Are we doing something wrong? My brother would want us to live and go on. I think about him every day it does not have to be the anniversary of his death. My brother enjoyed life every day while alive and would want us to do the same as a family. I don't think he would hold anything against us for having a graduation party for my son. His children and wife refuse to come to the event.
May 23, 2011
Graduation Etiquette and Death of Brother
by: Kevin (Modern Manners and Etiquette)
First of all, my condolences to you and your family. It is a difficult thing to lose a loved one.
You have to understand that everyone mourns differently. There are some people that can move on easier than others. I share the same opinion as you. I highly doubt that a family member who has passed on would want us to do nothing but mourn them. In the grand scheme of things, that does not make sense to me.
However, they are coming from a different point of view with different feelings. There is not a right or wrong answer here. It is just a matter of them having different feelings than you do.
Your son's graduation is a once-in-a-lifetime event that should not be missed and it does deserve celebration. How would your son feel if you did not do this for him? He would probably be deeply hurt and that is not right.

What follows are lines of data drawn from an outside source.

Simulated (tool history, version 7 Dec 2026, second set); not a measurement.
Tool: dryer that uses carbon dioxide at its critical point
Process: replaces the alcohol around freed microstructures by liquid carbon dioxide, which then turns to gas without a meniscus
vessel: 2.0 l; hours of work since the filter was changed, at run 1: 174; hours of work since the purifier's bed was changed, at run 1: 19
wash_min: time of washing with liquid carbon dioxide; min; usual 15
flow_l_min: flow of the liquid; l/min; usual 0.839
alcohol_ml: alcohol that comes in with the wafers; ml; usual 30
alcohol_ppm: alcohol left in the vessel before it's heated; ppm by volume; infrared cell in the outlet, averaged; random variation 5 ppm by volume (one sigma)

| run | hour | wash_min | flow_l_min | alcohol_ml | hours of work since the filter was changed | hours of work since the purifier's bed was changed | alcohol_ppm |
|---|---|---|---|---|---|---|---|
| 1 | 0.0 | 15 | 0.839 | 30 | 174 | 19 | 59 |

I think it just requires a little explanation that this is a once-in-a-lifetime event for your son and that you are going to celebrate it. You did not plan to have him graduate around the time that your brother passed away, but that is the way that it worked out.
The key thing is to ensure that they know that they are invited and that you would love to see them. But, regardless of their decision, you have to respect how they feel and love them anyway. Nothing is more important than family.